The world of a university is weird.
It truly is its own universe with its own rules and understandings and super annoying people.
I have been out of school for a little over two years. My lest semester in college, I was student teaching, and while I did have to put together a final portfolio, I wasn’t going to classes or writing papers. And while I am hesitant to say that I was in the “real world” during those two years since a lot of it was spent both unemployed, underemployed, and still being supported by my parents even though I was married, it was much more real than this.
I am in a constant state of feeling both like an adult and a college freshman, all at the same time.
Here I am, teaching two college classes. I am in charge. I AM the teacher. I don’t report to anyone in the sense that no one has to approve what I’m doing in class. I give assignments. I grade papers. I hand out consequences when rules are broken. I decide if an absence is excused or not. I’m (basically) in charge. So much of my time is spent planning for classes and grading and responding to student e-mails and holding office hours that, at times, I feel like a true college instructor.

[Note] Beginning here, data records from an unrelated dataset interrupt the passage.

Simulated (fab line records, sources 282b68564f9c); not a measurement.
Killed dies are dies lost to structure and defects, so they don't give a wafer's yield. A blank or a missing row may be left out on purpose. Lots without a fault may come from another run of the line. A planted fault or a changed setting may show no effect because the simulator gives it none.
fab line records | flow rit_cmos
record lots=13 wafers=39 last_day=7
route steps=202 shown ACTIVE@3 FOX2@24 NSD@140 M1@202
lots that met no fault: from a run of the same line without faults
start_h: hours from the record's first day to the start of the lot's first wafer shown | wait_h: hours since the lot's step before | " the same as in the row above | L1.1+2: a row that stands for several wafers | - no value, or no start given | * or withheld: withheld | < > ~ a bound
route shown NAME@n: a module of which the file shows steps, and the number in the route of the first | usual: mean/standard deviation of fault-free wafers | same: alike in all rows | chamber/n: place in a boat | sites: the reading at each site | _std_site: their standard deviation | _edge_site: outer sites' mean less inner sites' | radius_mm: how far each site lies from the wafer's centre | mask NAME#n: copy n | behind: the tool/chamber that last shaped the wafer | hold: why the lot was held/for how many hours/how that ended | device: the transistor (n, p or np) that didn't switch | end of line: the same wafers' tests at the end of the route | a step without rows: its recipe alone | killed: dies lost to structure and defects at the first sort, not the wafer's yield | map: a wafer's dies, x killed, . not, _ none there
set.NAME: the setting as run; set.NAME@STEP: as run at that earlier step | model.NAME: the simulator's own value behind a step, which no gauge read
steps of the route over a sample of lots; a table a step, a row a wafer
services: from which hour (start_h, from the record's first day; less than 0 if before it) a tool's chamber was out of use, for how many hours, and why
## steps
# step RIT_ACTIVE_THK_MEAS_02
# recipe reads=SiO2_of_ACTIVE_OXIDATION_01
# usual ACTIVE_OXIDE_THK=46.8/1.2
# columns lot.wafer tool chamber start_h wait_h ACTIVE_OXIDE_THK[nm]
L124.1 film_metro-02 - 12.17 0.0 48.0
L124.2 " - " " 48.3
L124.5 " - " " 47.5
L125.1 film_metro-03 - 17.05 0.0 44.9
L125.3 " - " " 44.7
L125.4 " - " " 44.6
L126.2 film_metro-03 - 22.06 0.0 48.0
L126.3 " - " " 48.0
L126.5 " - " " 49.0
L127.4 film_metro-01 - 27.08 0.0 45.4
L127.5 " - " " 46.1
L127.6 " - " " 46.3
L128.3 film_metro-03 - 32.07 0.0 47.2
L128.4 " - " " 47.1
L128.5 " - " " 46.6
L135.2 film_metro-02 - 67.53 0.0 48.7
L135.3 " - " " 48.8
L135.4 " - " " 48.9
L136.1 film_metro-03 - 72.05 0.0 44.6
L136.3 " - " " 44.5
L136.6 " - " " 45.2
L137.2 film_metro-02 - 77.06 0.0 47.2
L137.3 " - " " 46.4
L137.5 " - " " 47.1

But then I’m also a student. I have to go to class, do readings, write papers, complete daily assignments, coordinate group projects, and just do everything that is involved with being a student. I go to the student center for coffee runs with my friends. We complain about papers. We make study nights (that usually involve a lot more snacking, drinks, and talking than studying…). We go out for classmate’s birthdays and laugh at buying them shots and giggling just like college kids do.
So where am I?
Am I an independent adult that has bills (grant, parents are still helping a little) and responsibilities, not only for my own academics, but for the educations of my students?
Or am I still a kid? Hiding behind the walls of this university and not truly being in the “real” world?
Where does one stop and the other start?
I know this doesn’t seem like a real problem. It’s very much a #firstworldproblem. VERY MUCH SO. And I know that. But it puts me in this weird state and I can’t quite figure out the balance yet or which world I’m supposed to be in.
The problem is also that I’m married. Yes, Mr. A may still be a student, but he’s a law student and they seem to be on a whole other level than I am. He has always been a bit of an old soul. Even in undergrad, he might go to the fraternity house for a little while, but he always left before me and I would meet up with him later. I am the social butterfly of the two of us.
So now that I have all these awesome new friends, I want to go do stuff with them and hang out and go to the mall and go to movies and make dinner and everything they are doing.
But I have a husband at home that, while he likes my friends, he likes his downtime a whole lot more. And I’m feeling a little torn.
Believe me. I know where my loyalties lie. If it ever came to it, I will always pick my husband. I love him and would do anything for him. However, I also have new friends and people to mingle with and make connections and just become better friends with.
This whole balancing act thing has not been nearly as easy and I thought it was going to be. I’m nearly halfway through my first semester and I still can’t seem to find a way to make it all mesh together and work.
I guess that’s life. Figuring out how to prioritize and meet all the responsibilities while still being yourself.
I’m not going to figure this out anytime soon, am I?